Try not to groan at the corny dad jokes — they might actually be good for building kids’ resilience
Dad jokes, at one point or another, have slightly humiliated many kids. But according to a British Psychological Society‘s journal dated March 14, 2023, they might just be essential in life.
The study notes that dad jokes play a significant role in helping children learn to be embarrassed and toughen them up to accept that embarrassment isn’t necessarily a bad thing.
Marc Hye-Knudsen, a researcher of humor and lab manager at Aarhus University’s Cognition and Behavior Laboratory in Denmark, explains how playfully striking on their children’s egos and emotions teach them impulse control and emotional regulation
“By teasingly striking at their children’s egos and emotions without teetering over into bullying, fathers build their children’s resilience and train them to withstand minor attacks and bouts of negative emotion without getting worked up or acting out,” Hye-Knudsen writes.
He continues, “In light of this, it is worth considering dad jokes as a pedagogical tool that may serve a beneficial function for the very children who roll their eyes at them.”
By continually telling their children jokes that are so bad that they’re embarrassing, fathers may push their children’s limits for how much embarrassment they can handle. In turn, this shows their children that embarrassment isn’t actually fatal.
Are dad jokes unfunny by default?
The term “dad joke” made it into the Merriam-Webster dictionary in 2019 with the definition, “a wholesome joke of the type said to be told by fathers with a punchline that is often an obvious or predictable pun or play on words and usually judged to be endearingly corny or unfunny.”
Dad jokes often are responded to with a groan and an eye roll, but sometimes they’re so unfunny that they’re actually humorous, eliciting a little laugh.
Hye-Knudsen encourages dads to continue with their unfunny jokes — no matter how badly their children want them to stop.
“So to all the dads out there who love telling dad jokes to your kids: Don’t let their groans, their eye rolls, or their palpable irritation stop you. You’re partaking in a long and proud tradition, and your embarrassingly awful jokes may even do them some good,” he says.

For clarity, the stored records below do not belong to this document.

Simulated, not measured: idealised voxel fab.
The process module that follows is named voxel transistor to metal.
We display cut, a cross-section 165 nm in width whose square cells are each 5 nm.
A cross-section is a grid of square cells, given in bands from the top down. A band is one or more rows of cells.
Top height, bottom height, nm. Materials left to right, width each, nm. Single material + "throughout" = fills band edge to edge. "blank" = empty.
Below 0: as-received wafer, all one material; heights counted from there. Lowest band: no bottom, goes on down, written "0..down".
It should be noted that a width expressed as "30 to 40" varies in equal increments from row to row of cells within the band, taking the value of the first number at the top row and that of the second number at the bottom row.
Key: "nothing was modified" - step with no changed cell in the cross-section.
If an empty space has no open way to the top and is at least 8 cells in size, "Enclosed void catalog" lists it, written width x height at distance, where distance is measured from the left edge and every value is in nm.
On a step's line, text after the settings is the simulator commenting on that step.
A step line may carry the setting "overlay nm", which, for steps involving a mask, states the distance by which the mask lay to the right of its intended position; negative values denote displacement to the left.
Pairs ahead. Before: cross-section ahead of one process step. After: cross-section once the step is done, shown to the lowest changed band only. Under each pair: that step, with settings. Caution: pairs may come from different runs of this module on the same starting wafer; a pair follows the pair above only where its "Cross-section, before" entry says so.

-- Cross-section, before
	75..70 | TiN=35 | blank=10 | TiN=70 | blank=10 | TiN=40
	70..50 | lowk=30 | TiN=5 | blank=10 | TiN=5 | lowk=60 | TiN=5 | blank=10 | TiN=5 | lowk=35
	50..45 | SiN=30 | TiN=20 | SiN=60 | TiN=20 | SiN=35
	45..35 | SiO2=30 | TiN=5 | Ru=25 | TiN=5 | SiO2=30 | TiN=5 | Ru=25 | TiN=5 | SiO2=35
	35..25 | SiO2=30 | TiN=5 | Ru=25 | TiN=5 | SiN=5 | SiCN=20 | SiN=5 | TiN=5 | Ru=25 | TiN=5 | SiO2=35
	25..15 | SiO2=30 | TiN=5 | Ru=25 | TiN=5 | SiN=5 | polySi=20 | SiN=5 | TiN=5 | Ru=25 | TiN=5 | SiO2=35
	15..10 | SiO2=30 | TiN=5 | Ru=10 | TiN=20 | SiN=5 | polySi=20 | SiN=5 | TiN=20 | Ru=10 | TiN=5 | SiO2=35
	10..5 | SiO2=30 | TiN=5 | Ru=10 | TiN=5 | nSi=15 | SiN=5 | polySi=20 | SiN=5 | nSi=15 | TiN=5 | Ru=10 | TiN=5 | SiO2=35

“Keep repeating the same old stale puns, year-in and year-out. Through painful repetition, you get to experience the same old joke, go through waves of being unfunny and then so unfunny that it becomes funny,” he continues.
In the end, Hye-Knudsen is positive that one day the children at the receiving end of these dad jokes may spontaneously tell the same joke themselves when they become parents.